As Christians, we serve a wonderful and caring God who is seeking to give us all that we need to adequately navigate the lives we seek to live in service to him. He is described in 2 Corinthians 1:3 as the God of comfort, and such he certainly seeks to be; both through his Word and his promises. However, there is another reason mentioned for his giving of comfort. It is so that we might also be able to comfort others as we have been comforted. This, of course, raises the immediate question: “Who needs our comfort?” An understanding of the answer to this question is pivotal to our ability to adequately fulfill our mandate as comforters.

There are many categories which could be considered: the first one which comes to mind for many people is the needy. This is certainly one of the reasons for God’s giving of the commandments concerning the need “to visit the fatherless and widows in their affliction” (Jam. 1:27). We are commanded to see to the physical needs of our brethren, but also to those outside the body of Christ. Paul wrote, “And let us not be weary in well doing: for in due season we shall reap, if we faint not. As we have therefore opportunity, let us do good unto all men, especially unto them who are of the household of faith” (Gal. 6:9-10). Therefore, it is obvious that God intended for us to use our ability to comfort others in such a way as to help those who are physically in need.

A second category belongs to those who are grieving the loss of a loved one. The time of grief is one in which the one grieving desperately needs the comfort of loved ones. It is not an easy time to endure, but one which all who walk the face of this earth will encounter at some point. However, the apostle Paul wrote that we are to comfort one another with his words concerning the dead (1 The. 4:18). He states that those individuals who die in a right relationship with God have nothing to fear, but at the second coming they will meet Christ in the air just as those who are alive (1 The. 4:13-17). However, such comfort can only be given if one is a child of God.

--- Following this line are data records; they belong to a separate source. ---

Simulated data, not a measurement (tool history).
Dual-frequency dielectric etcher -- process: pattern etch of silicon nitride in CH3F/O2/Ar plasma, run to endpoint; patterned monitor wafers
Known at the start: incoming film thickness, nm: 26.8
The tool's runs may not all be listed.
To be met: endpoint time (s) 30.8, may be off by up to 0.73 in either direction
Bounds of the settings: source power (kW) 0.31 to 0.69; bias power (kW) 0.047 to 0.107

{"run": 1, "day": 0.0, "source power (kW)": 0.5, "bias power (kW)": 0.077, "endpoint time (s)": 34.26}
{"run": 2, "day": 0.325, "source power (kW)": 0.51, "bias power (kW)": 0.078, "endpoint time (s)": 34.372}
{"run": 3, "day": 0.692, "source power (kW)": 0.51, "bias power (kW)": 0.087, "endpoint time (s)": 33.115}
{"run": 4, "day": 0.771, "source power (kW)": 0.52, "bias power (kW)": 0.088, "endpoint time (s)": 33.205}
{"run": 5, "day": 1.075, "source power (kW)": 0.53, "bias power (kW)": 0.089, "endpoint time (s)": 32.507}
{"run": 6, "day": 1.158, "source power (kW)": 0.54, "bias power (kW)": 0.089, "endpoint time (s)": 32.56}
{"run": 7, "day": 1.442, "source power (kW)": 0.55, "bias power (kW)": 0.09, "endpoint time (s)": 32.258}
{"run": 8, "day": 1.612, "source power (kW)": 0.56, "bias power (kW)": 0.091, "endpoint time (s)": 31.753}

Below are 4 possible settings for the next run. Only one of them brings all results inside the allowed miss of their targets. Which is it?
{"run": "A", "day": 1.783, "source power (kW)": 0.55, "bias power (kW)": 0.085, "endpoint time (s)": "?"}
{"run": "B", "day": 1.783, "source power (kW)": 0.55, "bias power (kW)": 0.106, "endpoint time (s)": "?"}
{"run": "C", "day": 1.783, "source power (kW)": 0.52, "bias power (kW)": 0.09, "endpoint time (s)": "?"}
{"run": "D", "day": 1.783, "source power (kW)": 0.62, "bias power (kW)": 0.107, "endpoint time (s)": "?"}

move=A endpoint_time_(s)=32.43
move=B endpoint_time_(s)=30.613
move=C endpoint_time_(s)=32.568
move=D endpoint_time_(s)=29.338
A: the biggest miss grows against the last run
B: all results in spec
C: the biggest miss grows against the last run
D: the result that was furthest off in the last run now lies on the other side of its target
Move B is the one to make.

A third category of those who should be assisted with comfort are repentant sinners. It is sometimes amazing to see how people respond to those who repent of past transgressions. Some will say “he didn’t mean it,” or “she’ll be right back at it shortly.” There is nothing given by way of encouragement or comfort, only skepticism and criticism. However, Jesus stated that there should be rejoicing when the penitent return. All three of the parables in Luke 15 deal with the nature of finding something which was lost. When a lost and erring member of the body of Christ returns, that one should not be met with skepticism, but encouragement and comfort in the decision which they have made. Peter stated that God “is not willing that any should perish, but that all should come to repentance” (2 Pet. 3:9). Therefore, we must be ones who seek to comfort those who are weak, but seeking to do right so that they might be better equipped to stand against the wiles of the devil.

There are many different types of comfort, and all of them have their place. There is verbal comfort which we can provide through the words we use to comfort others in time of need. There is physical comfort. Whether it is the bringing of food, a hug, or something else, there is comfort to be gained from the caring concern of others. There is also spiritual comfort which God makes available to us through His Word. This comfort is as important as any other because it tells us how God feels concerning each situation man encounters.

May we ever strive to be the types of comforters we need to be. Men and women like Barnabas (Acts 4:36-37; 11:22-24) who are willing to give, not only of their physical means, but of their spiritual lives as well to the betterment of others.